Score for Score

Artistry at the Olympics: A Quantitive View (Part II)

Artistry at the Olympics: A Quantitive View (Part II)

by Brina June 8, 2019



Yesterday, in Part I of my mini-series on artistry in gymnastics, I gave an overview of what artistry deductions looked like at the Rio Olympic Games. Today, I’d like to delve a little deeper and examine a different question: do the scores suggest that the Code of Points - and the judges who apply it - have a coherent understanding of artistry?

If we have a coherent understanding of artistry, then judges should be able to take artistry deductions consistently and objectively regardless of their subjective taste. There are plenty of masterpieces out there that I can recognized as great works of art even though I do not find them pleasing or moving - Picasso’s Les Demoiselles d'Avignon and Stravinsky’s Rite of Spring come to mind. In other words, they have high level of artistry even though they are not to my taste.

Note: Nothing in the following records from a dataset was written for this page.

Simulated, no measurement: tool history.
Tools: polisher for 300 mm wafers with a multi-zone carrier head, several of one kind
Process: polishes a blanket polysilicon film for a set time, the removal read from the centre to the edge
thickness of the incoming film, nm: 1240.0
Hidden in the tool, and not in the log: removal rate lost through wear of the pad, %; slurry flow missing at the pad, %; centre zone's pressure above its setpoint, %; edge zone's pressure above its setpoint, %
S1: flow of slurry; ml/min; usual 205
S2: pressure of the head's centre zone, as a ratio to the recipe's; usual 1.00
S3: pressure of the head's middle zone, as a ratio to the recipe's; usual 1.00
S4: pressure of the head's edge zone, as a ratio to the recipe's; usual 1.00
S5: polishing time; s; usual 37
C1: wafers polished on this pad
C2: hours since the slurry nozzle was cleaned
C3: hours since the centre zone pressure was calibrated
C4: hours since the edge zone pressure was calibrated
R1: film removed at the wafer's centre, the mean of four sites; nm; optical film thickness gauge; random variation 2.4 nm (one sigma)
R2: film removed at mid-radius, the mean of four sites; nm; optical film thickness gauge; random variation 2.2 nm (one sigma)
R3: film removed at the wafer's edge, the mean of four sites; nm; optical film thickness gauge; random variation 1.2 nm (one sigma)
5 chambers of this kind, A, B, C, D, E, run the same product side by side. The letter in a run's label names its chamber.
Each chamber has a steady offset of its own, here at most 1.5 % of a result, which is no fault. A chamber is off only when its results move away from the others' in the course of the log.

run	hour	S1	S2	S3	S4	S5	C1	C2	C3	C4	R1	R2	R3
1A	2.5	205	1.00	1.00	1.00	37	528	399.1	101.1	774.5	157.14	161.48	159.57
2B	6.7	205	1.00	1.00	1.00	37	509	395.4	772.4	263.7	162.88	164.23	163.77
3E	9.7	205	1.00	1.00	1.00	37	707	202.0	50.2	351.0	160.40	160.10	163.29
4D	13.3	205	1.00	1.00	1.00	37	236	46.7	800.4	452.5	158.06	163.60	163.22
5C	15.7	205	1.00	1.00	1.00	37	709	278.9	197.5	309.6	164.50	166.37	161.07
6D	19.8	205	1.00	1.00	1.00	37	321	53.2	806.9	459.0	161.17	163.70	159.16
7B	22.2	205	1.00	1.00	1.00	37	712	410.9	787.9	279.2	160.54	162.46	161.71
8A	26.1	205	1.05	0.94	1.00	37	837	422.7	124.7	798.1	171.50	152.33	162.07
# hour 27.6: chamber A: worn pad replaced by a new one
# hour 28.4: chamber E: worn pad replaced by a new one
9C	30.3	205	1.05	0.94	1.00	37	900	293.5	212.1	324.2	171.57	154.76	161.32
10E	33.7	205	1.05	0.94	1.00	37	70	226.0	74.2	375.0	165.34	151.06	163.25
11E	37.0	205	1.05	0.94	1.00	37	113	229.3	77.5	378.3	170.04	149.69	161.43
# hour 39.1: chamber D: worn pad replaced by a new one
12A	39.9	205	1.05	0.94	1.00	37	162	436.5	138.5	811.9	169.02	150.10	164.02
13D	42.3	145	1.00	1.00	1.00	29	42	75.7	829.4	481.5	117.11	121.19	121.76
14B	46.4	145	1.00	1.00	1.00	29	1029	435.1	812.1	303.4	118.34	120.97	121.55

Gymnastics judges are not supposed to answer the question, “Is this art to my taste?” Instead, they are simply supposed to determine, “Is this art?” Now, I’m certainly not going to venture a definition of art myself— in other words, I’m not a college junior sitting in some art history seminar. But what I am going to do is examine these artistry deductions for the sort of consistency we would expect if all the judges were working off a similar implicit understanding of what is and is not art in gymnastics.

Judges Seem to Agree About Artistry Deductions

If different judges given the same routine wildly different artistry deductions, then they clearly do not have a common understanding of each deduction. If they do have that common understanding, then we’d expect to see them all take about the same number of points.

To measure this, I took the standard deviation of all five judges’ scores for each floor routine. (I’m only going to look at floor, because floor routines tend to be more varied and controversial.) You can see the distribution of the standard deviations in the figure below.

So most of the time, the average judge takes deductions that are about half a tenth off from the average deduction across all judges. In other words, the judges pretty much agree on the total amount of artistry deductions. (Of course, the average gymnast gets two tenths off in artistry deductions, so half a tenth is not nothing - but the disagreement between judges is ultimately not really impacting her score.)

Interestingly, the most controversial routine - the one with the largest spread between the judges’ artistry scores - was that of Catalina Elena Escobar Gomez of Colombia, who got injured during her routine in Rio and had to leave the floor. One judge took a full 0.4, while the rest took basically nothing, presumably out of pity. I admire that one asshole judge’s commitment to accurate scoring over feelings.

So if judges seem to have a coherent understanding of artistry, can we get any closer to figuring out what that understanding is?

Is Artistry Just Execution?

One strong possibility is that judges fall prey to the common tendency to blur artistry and execution. You see this sometimes in the discourse around certain gymnasts; for example, some people seem to think that America hasn’t had a truly artistic gymnast since Nastia Liukin.

Below, I’ve plotted the artistry deductions versus the other execution deductions on beam and floor. As you can see, the two are very closely linked. The correlation between artistry deductions and execution deductions on beam is 0.71. Roughly speaking, this means that 71% of the variation in beam artistry deductions can be explained by the variation in beam execution deductions, which is very high. On floor, the correlation is 0.50.

Now, it’s totally possible that artistry and execution are two totally separate concepts and, for whatever reason, gymnasts who are good at one tend to be good at the other. When you listen to the way Eythora Thorsdottir talks about gymnastics, it’s clear that her love of beauty in sport drives her both to perfect her extension and toe point and to treat us to an expressive performance. While some expressive gymnasts can’t quite figure out their landings and can’t stay on the beam, I could not think of anyone with fantastic performance quality but a lot of built-in form deductions.

But I don’t think the two are inextricably linked. While no highly artistic gymnast has poor execution, plenty of gymnasts with flawless execution have very little artistry. I’m not going to name names, but you all know the type, and there were plenty in Rio.

If that’s the case, we should expect to see a lot of points in the bottom right corner of these graphs - high artistry deductions, but low execution deductions. I don’t see a single point there at all.

All this leads me to conclude that the shared common understanding of artistry promoted by the Code of Points is “consistently lovely execution that contributes to a nice overall look of the routine.”

I don’t know exactly what are we scoring when we assign points to artistry in gymnastics. And I don’t know exactly what we should be scoring, either. But I think most gymnastics fans agree that there’s a gap between what we have and what we want.